Rated R/118 min.
Three Out of Five Stars
Post-apocalyptic movies must be hard to make because: a) their are so many of them, they’re all starting to look awfully familiar; and b) you have to create the world we live in now, then make it look like it’s been kicked down a dirt hill and stomped by a gang of mohawked bikers. I still remember with a smile when the makers of Waterworld built a floating set off the coast of Kauai, left after a day of filming and returned the next day to find that their huge, lavish creation had sunk into the Pacific ocean. Yet the filmmakers have it easy—the only thing worse than building these broken-down utopias is living in them.
No one knows this better than Eli, the desert nomad played by Denzel Washington, who spends the movie wandering Earth on foot after a great war turned much of the planet into charred, unsanitary ruins. Brandishing a machete and a mysterious book, Eli makes a stop in a ramshackle town run by a corrupt figure (Gary Oldman) who wants to exploit Eli’s talents. When Eli skips town the next morning, the chase is on.

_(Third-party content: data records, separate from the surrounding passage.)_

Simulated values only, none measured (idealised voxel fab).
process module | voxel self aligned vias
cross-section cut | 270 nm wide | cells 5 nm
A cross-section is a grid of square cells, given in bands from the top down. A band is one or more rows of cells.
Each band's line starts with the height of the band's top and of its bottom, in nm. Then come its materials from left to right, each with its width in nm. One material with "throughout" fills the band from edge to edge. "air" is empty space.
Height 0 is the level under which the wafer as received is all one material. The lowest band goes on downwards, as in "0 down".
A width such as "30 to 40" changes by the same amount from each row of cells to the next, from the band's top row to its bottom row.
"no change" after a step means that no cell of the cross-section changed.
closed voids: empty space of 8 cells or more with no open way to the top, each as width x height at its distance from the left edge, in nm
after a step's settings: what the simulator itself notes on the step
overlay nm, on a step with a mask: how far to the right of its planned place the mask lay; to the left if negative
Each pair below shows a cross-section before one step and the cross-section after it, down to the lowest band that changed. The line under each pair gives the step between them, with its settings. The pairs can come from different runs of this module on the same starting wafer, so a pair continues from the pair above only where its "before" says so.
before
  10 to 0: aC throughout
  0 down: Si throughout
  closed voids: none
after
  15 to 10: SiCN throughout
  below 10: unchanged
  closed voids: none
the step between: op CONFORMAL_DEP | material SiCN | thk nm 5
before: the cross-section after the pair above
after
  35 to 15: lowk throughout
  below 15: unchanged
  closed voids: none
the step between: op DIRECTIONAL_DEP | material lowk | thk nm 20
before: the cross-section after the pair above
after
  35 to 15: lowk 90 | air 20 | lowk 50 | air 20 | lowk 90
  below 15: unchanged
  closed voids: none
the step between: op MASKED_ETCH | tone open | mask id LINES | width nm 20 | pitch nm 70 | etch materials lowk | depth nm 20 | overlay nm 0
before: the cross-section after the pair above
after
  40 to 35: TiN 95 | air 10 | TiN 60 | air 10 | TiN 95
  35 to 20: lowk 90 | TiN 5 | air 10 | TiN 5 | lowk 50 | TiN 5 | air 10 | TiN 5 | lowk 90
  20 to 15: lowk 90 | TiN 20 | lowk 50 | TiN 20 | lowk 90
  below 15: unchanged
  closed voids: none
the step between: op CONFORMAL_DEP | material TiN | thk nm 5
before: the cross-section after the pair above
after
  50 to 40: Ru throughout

This is the best film yet from Albert and Allen Hughes, the talented directing duo behind Menace II Society. I’ve been critical of how viciously violent their previous films were, but here the carnage is strong without being gratuitous or relentless. Instead, the emphasis is on storytelling and, while this isn’t as good a movie as The Matrix, the Hughes brothers have taken the same approach as the Wachowski brothers did on that film: they have a lot of fun mixing their favorite genres and shaping a story that is both a religious parable and an all-out Western shoot ’em up.
Washington is surprisingly ideal as a quiet, tough-as-rusted-nails cowboy, playing the kind of role that made Clint Eastwood famous. Oldman once again takes a familiar stock character and makes him an original creation, Jennifer Beals is touching as his long-suffering companion, Mila Kunis holds her own acting alongside Washington and Oldman and Ray Stevenson, who I dragged over the coals a few years back for his dreadful starring role in Punisher: War Zone, is unrecognizable as Oldman’s right hand man—but his acting has improved.
Under the grit and grimness, the film has a sense of humor; it knows it isn’t the first of its kind and pays clever tribute to its progenitors. For example: on the wall of Washington’s motel room is a poster for A Boy and His Dog, an early post-apocalyptic sci-fi classic.
The third act drags and there are at least three endings too many. Yet there is a big surprise at the very end that I didn’t see coming, a twist so wild and unexpected that, for the first time in my life, I actually shouted an expletive in a crowded movie theater.